Louis and Eleanor were finally at Antioch; the remnant of the army was mainly knights -- the noncoms and sergeants had largely been killed or left behind. Eleanor was delighted with Antioch, the first really great city since Constantinople. It was, moreover, ruled by her uncle, Raymond of Toulouse, and Raymond entertained the French in fine style.

Raymond proposed that Louis join forces with him to attack Aleppo, the heart of Muslim power in norther Syria. Joscelin of Edessa heartily agreed with this plan, for Edessa would never be secure so long as Aleppo was strong. Many of the French nobility agreed with Raymond and even engaged in a reconaissance raid on Aleppo.

Louis, however, hesitated. Joscelin wanted an attack directly on Edessa first. Raymond of Tripoli wanted an attack on Montferrand. Louis, a deeply pious man, did not want the crusade sacred purpose subverted to local politics. It would be difficult to choose one proposal without alienating other Christian lords. Moreover, Raymond was a Poitevin, and that faction was distinctly out of favor since the debacle at Pamphlygonia.

Louis did not exactly say no, but he temporized and did not say yes, either. The queen naturally supported her uncle and argued strongly on his behalf, which merely lent all the more impression of factionalism.

Louis continued to temporize, using as his excuse that he was waiting for the infantry to arrive from Attalia. Queen Eleanor spent many long hours with Raymond, who was only a few years older, and rumors began to circulate that the queen preferred the company of her uncle to that of her husband. They spoke the dialect of Languedoc, incomprehensible to the Franks, lending still more fuel to rumor and speculation.

Louis finally made his decision when the Patriarch of Jerusalem arrived in Antioch in April with news that King Conrad was already there. Louis announced his intention of setting out immediately for Palestine.

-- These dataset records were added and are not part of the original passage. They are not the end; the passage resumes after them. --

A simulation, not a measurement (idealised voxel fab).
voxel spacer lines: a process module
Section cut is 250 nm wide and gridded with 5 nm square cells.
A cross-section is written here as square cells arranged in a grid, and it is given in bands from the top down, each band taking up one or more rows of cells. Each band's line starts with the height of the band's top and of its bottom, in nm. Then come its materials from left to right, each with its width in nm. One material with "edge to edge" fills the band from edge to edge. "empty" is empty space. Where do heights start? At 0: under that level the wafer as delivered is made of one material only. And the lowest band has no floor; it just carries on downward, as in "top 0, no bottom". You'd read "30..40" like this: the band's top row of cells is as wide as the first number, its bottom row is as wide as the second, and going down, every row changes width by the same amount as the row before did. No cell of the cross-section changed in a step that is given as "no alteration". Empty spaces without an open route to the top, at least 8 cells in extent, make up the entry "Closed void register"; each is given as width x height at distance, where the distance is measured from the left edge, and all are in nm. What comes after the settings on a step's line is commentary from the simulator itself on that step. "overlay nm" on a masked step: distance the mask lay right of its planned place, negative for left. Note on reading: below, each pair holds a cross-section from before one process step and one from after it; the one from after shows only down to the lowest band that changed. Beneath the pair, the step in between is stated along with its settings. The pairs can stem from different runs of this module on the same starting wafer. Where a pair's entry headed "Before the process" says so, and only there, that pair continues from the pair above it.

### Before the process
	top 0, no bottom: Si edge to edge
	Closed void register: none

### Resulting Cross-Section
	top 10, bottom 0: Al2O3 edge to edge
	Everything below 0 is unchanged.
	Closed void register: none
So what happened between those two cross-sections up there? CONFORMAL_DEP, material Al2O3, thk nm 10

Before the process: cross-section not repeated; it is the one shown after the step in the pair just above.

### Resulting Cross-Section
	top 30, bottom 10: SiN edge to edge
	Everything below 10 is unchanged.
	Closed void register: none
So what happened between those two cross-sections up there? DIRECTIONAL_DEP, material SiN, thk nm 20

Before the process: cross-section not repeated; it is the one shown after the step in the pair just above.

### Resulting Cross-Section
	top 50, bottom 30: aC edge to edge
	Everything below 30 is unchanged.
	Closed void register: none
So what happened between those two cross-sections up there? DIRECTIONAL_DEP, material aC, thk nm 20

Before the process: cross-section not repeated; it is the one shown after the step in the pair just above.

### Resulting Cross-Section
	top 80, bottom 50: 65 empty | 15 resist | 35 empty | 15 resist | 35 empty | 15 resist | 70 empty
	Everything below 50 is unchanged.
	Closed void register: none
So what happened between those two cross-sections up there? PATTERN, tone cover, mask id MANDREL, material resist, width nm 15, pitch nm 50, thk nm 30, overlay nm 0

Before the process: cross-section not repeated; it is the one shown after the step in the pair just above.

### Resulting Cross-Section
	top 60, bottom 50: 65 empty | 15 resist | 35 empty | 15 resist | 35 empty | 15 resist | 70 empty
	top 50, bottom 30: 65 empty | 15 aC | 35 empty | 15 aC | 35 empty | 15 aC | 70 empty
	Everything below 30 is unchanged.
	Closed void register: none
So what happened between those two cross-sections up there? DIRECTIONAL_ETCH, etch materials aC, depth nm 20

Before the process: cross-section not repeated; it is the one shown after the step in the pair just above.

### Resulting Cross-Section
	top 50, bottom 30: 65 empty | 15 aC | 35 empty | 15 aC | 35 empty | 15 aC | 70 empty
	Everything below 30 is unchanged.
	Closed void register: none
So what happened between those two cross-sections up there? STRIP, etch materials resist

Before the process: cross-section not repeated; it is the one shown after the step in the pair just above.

Raymond was furious and so was Eleanor. In private audience with Louis she raised her objections; Louis remained obdurate. Eleanor declared that she would neverthless remain at Antioch and let it be known she was considering a divorce. That night, Louis gave orders that his queen be taken under guard from the city, and the whole host of the French moved out. Eleanor was not quite kidnapped by her own husband, but from this time on she no longer figures strongly in the course of the crusade.

In early summer, Louis at last arrived in Jerusalem, having passed without incident down the coast. The French were met in the hills by the Patriarch and by a company of Templars. The Second Crusade at finally come to the holy city. And even yet, it was not clear at all what the crusaders intended to do.

Councils at Jerusalem

Raymond of Antioch had refused to march with Louis, and probably could not have afforded to leave even had he wanted to. Likewise, Joscelin of Edessa was preoccupied with defending Turbessel, so none of the major northern princes were present. Naturally, when the time came (24 June) to consider the objectives of the crusader army, the strategy reflected southern concerns.

Many were worthwhile, and many were proposed, but too many seemed to be to bring undue profit to this or that lord. The only target that was politically neutral was Damascus. Some objected deeply, because there was currently a treaty between the two cities, but there were enough minor grievances to allow the treaty to be set aside. A majority favored an attack, for Damascus was plainly the most immediate threat to Jerusalem. This caused some of the crusaders to go home in anger, most notably Duke Welf, but most of the army stayed and agreed to march.

Jerusalem and Damascus

Raymond of Antioch had refused to march with Louis, and probably could not have afforded to leave even had he wanted to. Likewise, Joscelin of Edessa was preoccupied with defending Turbessel, so none of the major northern princes were present. Naturally, when the time came (24 June) to consider the objectives of the crusader army, the strategy reflected southern concerns.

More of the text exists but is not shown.